Report from the Joint BFE/RMA Research Students’ Conference, University of Bangor, 6-8 January 2016
Report compiled by Liam Barnard and Byron Dueck
10 January 2016
2016 got off to an auspicious start with the first Research Students’ Conference to be jointly convened by the British Forum for Ethnomusicology and the Royal Musical Association. As a vision of future conferences – the collaboration is set to be repeated annually – it shone.

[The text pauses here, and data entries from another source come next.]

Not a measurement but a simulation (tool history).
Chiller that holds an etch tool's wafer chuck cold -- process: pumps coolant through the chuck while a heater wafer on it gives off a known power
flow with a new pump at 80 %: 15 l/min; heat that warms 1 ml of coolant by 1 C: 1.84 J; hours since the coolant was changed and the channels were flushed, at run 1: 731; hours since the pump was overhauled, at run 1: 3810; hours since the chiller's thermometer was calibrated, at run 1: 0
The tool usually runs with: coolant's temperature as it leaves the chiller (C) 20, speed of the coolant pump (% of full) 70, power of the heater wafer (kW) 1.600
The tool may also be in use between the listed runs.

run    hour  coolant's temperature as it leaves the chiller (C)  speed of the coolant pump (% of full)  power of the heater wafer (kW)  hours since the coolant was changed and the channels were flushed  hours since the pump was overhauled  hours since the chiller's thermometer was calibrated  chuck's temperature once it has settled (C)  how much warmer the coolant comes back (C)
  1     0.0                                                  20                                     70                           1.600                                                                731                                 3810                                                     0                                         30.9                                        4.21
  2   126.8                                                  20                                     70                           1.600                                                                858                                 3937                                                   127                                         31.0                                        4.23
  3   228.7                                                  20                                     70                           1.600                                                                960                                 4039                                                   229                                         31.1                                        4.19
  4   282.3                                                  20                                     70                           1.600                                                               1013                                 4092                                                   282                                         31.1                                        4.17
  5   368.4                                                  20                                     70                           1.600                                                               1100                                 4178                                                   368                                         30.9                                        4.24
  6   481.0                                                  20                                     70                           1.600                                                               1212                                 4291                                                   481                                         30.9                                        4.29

Sessions were organised by theme, rather than geographical area or historical period, and this enabled interdisciplinary discussions of issues of interest to ethnomusicologists and musicologists alike, including diaspora, gender, and identity. There were accordingly abundant opportunities for attendees to learn from one other and find points of commonality (as one of us found while discussing polyrhythmic traditional styles from the African continent with a scholar of Beethoven). At the same time, there were occasions to focus on more discipline-specific issues, for instance in the panel on fieldwork methods, featuring input from the BFE’s Laura Leante and Stephen Wilford.
The keynotes by Nanette Nielsen (University of Oslo) and the BFE’s own Keith Howard (SOAS, University of London, pictured) were not only of exceptionally high quality, but acknowledged the interdisciplinary character of the conference. The student presentations were also excellent, as the conference chair, Chris Collins, acknowledged in his closing words. Collins himself deserves congratulation for a thoroughly enjoyable and well-run event.
All in all, the Bangor gathering bodes well for the future of joint RMA/BFE events. Next year, Canterbury Christ Church University will host the conference. Be sure to seize the opportunity to present your research!